ABSTRACT: Structure and Thermochronology of the Irian Jaya Fold Belt, Indonesia
Kendrick, R. D., K. C. Hill, and P. B. O'Sullivan , Australian Geodynamics Cooperative Research Centre, Melbourne, Australia
New Guinea, the NE margin of the Australian plate, underwent Neogene to Recent collision with Paleogene island arcs, resulting in uplift to elevations >5km in the Irian Jaya Fold Belt (IJFB) of central New Guinea. The fold belt to the east and west is lower, shows less basement involvement and contains giant gas and oil deposits. Despite dense jungle cover and difficult karst terrain in the IJFB, interpretations based on recent Geosec structural modelling and new constraints from fission track thermochronology define the timing and style and hydrocarbon prospectivity of the region.
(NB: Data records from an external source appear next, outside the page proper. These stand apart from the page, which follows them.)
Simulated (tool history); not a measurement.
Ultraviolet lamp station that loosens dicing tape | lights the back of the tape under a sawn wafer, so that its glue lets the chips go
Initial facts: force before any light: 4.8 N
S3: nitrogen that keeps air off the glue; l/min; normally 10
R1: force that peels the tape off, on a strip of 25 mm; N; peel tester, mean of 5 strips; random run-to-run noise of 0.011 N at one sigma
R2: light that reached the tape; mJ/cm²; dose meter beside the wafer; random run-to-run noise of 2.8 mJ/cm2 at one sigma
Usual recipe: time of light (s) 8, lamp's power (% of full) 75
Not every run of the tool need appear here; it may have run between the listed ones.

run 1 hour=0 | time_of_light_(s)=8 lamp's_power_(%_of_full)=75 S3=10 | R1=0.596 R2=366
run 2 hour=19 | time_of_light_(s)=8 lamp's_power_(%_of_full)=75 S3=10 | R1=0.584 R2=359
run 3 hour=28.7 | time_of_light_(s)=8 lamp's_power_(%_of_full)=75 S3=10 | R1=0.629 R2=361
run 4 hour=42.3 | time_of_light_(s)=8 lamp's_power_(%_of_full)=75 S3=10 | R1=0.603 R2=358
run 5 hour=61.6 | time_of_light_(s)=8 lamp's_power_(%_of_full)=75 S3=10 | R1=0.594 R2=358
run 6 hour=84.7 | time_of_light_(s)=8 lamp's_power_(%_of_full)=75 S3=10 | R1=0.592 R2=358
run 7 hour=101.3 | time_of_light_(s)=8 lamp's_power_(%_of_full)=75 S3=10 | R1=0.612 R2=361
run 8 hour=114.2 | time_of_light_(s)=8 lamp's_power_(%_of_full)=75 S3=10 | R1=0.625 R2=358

An older, structurally higher, thin-skinned thrust system records the initiation of orogeny in the northern IJFB between ~12-5 Ma. A Pliocene-Recent, structurally lower, thick-skinned thrust system is interpreted to have produced the rapid and recent uplift of the IJFB, by transporting the ~200 km long Mapenduma Thrust sheet to the surface. The hanging wall geometry of the Mapenduma Thrust is essentially a deeply eroded fault-bend fold above an inverted pre-existing extensional fault. These reactivated extensional faults probably sole into a regional decollement at depths >20km, based on cross sections and the relatively low (greenschist) metamorphic grade in basement. Minimum shortening of ~53 km was accommodated on Late Proterozoic and basement decollements contributing to total regional shortening across the IJFB of 78-116 km (44-49%).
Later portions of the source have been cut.